Symbolic Integration of Multibody System Dynamics with Finite Element Method

Abstract

A general procedure integrating the finite element method with multibody system dynamics using symbolic computation is presented. It takes advantage of both the nodal formulation and the graph-theoretical approach, so it avoids the tedious modal analysis and can automatically reduce the number of system equations. The validity and expected performance are demonstrated mathematically and philosophically, which are tested by several general examples.

A flexible beam is created with a finite element formulation, which is derived according to the classical Bernoulli-Euler beam theory. A comprehensive procedure of deriving kinetic and kinematic equations for the flexible beam is provided, which starts from inspecting the diversity of shape functions to the generalization of inertia and elastic terms. The geometrical nonlinear formulation is revisited and specifically developed for the symbolic integration, and explicit expressions that are rare in existing publications for geometrical nonlinearity are derived for three-dimensional applications.

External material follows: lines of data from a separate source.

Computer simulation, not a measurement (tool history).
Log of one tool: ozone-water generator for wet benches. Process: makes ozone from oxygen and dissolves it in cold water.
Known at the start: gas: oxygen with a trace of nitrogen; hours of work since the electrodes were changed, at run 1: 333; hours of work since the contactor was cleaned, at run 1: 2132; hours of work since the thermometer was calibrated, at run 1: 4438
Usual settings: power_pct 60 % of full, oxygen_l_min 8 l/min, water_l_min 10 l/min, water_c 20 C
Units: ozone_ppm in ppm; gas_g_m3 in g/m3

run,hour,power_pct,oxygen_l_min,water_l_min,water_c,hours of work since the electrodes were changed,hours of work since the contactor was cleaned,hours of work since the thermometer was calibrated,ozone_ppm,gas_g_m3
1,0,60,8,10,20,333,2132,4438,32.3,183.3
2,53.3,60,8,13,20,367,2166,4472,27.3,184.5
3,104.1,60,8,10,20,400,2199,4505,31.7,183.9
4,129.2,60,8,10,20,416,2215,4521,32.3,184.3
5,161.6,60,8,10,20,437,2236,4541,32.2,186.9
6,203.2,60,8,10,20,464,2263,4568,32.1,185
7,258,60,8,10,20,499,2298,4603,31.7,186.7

A detailed process is described for the transformation of the equations of motion of the finite-element flexible beam to a form required by the graph-theoretical approach. The beam model is implemented in MapleSim (a multi-physics simulation environment based on symbolic computation and graph theory) and made compatible with other multibody components in its library. Example problems are shown to validate the functionality of the implemented model. The dynamic stiffening effect due to geometrical nonlinearity is explicitly explained with its significance especially in fast and large overall-motion problems. Comparison results also show that the nodal approach shows great potential using the symbolic computation, which runs 70% faster and is more convenient to manipulate than the modal approach. The general procedure of the finite element formulation for the flexible beam can be followed to derive proper formulations of plate and solid elements if using appropriate displacement field assumptions, and the transformation to graph-theoretical equations is also similar.